DONALD Trump and Barack Obama may be polar opposites but Americans voted for them for essentially the same reason – change. The difference is that, while Obama represented change in the colour of his skin and a message of hope, Trump spells upheaval for the EU and globalisation itself.
Projects like the European Union are anathema to the Trump message of ‘America First’.
In this sense the US has arrived a little late to the party. There is a tide of nationalist populism sweeping across Europe, coming in different guises but with fundamentally the same message – Make Your Own Country Great Again.
Trump is prone to exaggeration but he wasn’t being indulgent when he described his victory as ‘Brexit plus plus plus’. It’s no coincidence that Nigel Farage of the UK Independence Party was the first foreign politician to meet the new president-elect.
Trump’s election was met with outrage and panic in Brussels. By contrast France’s anti-immigration, anti-Islam, anti-EU party, the Front National, celebrated with the message ‘Their world is crumbling…Ours is building.’
Who are ‘they’? The target is clear. Anyone involved in international projects and trade deals. Brussels bureaucrats, the jet-setting corporate class, politicians, those seeking to transform the world ‘the people’ grew up in.
Brexit and Trump’s victory lend credibility to the idea that the EU project has been a catastrophic failure; that the continent is heading in the wrong direction, that immigration, neo-liberalism, single currencies, open borders, and multiculturalism have been terrible mistakes.
Whether or not you supported Brexit, it was striking that during the campaign the pro-EU message was utterly lacking in hope and positivity. The Remain campaign was based on warnings; that it was stupid, backwards, racist, dangerous economic suicide to leave the EU.
In a world dominated by advertising that was sheer folly. People needed to hear a message of self-empowerment, strength and positivity; that things are going to get better, not for African immigrants or gay couples, but for them, and their community.

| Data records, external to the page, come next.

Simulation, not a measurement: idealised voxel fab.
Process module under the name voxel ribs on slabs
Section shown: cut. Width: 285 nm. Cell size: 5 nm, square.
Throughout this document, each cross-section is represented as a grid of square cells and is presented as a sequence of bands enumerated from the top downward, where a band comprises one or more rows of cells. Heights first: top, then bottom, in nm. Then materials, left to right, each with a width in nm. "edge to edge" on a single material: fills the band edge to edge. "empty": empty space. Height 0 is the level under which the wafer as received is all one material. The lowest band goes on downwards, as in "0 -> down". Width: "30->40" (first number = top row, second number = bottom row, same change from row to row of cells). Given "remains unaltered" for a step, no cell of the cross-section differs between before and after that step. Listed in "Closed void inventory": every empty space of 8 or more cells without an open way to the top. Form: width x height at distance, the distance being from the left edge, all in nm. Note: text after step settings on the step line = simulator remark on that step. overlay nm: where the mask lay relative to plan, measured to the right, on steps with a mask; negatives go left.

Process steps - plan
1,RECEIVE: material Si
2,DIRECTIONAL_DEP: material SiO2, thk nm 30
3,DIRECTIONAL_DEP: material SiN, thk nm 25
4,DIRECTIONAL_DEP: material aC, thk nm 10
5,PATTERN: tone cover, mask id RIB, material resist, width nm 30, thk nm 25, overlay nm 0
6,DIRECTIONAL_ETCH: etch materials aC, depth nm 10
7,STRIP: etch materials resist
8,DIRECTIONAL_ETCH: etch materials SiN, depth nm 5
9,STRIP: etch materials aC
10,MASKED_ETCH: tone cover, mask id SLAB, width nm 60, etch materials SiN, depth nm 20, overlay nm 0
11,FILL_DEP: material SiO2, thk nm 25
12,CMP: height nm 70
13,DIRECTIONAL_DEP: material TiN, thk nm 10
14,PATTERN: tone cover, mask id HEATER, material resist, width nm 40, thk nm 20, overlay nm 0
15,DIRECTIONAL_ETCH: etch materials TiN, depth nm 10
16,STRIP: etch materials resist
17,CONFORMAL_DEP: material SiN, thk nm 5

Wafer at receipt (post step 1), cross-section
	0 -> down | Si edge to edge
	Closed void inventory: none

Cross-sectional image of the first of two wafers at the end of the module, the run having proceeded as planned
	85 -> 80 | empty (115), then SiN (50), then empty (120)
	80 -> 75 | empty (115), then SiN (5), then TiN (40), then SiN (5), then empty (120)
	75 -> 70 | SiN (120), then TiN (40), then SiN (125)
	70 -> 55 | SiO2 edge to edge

The new battle in Europe will be over who can best express that message. Will it be the anti-establishment socialism of Podemos in Spain? Or the ethnic nationalism of Alterative for Germany?
Either way the picture doesn’t look good for the EU. What Trump’s success means is that expats hoping for a ‘soft-Brexit’, or even a reversal of the referendum result, shouldn’t hold their breath.
The question is no longer ‘what kind of deal will Britain sign with Europe?’ It is ‘will the EU survive?’
The rules of the game have changed because the entire post-war consensus has broken down.
Instead of two dozen countries with shared values forming an ever closer union, we have powerful anti-EU movements in England, France, Germany, Hungary, Sweden, Slovakia, Austria, and Holland.
The same strain of nationalist populism has been unleashed by Putin’s Russia since the turn of the millennium, and has now seized the greatest prize of all – the White House.
That’s not to say World War III or 21st century fascism is upon us. Clearly things had to change. Perhaps we really were sleepwalking into the abyss.
But in this brave new world the old priorities no longer hold sway. In a populist climate the interests of expats are about as important as those of illegal immigrants.
Questions of cross-border health care, pension plans and tax will take a backseat as the EU and Europe is forced to confront its very identity.
EU civil servants will go into survival mode as movements across the continent actively try to cut down its infrastructure.
That will be music to the ears of millions of people who will think they are slaying the beast. But for expats it could mark the demolition of decades of essential legislation that underpins their life abroad.
Expats are at risk of becoming stateless people with no polling booth to go to, no body of law to point to for help – post-passport souls adrift in a world where identity suddenly counts more than ever.
Trump’s victory shows that nothing should be taken for granted. A grand sentiment to be sure, but a very dangerous one for the EU.